What would they cut to pay for a tax cut in Nova Scotia?

April 18, 2006

In the runup to Rodney MacDonald's first budget, business lobby groups are pushing for more tax cuts.

The Canadian Federation of Independent Businesses (CFIB) has embarked on a campaign to improve the province’s "business climate" through tax reduction. The campaign’s message was echoed by three articles in the April 8 business section of The Chronicle Herald. In the articles, the CFIB, the Nova Scotia Chambers of Commerce, and business columnist Roger Taylor promote tax cuts as a means of supporting small businesses.

The campaign comes at a bit of an odd time, given that the business climate appears to be better that it has been in years. The province is experiencing a sustained period of economic growth. Business bankruptcies are at the lowest level in more than 15 years and have been steadily declining since they peaked in the mid-1990s. Jobs are being created and the provincial unemployment rate is lower than it has been in decades.
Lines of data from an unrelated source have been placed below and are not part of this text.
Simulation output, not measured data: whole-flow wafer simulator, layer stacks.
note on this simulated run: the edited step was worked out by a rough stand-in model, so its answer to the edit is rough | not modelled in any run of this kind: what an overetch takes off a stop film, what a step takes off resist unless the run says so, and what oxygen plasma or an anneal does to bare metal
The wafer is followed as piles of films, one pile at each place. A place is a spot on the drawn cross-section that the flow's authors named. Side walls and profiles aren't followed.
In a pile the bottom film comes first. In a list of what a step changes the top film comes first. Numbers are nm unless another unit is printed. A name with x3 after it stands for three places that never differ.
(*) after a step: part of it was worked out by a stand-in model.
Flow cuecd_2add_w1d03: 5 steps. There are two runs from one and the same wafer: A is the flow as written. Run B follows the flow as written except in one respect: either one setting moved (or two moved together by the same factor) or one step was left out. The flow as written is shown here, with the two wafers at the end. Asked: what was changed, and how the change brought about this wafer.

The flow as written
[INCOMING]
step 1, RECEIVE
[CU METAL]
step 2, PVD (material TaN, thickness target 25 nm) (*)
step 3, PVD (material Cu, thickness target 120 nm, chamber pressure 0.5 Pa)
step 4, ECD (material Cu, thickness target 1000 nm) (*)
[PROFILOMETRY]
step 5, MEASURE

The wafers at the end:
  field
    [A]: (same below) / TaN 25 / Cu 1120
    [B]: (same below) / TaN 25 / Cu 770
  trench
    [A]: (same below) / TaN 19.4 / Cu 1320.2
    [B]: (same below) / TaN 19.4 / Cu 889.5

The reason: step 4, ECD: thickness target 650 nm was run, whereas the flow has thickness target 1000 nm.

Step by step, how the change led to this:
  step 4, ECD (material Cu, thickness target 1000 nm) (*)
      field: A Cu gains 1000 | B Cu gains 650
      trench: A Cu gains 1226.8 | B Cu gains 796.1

Less than a year ago, Halifax Chamber of Commerce president, Valerie Payn, in The Chronicle Herald’s Business Forum, responded to the question: "Is Nova Scotia competitive with the rest of the country?" She stated that, "If by competitive we mean from a business and financial perspective, the answer remains the same (we are competitive). We have a tax structure competitive with that of the rest of the country, and Halifax Regional Municipality’s cost-competitiveness is considered the best among mid-sized cities, according to a 2004 KPMG (an accounting firm) study."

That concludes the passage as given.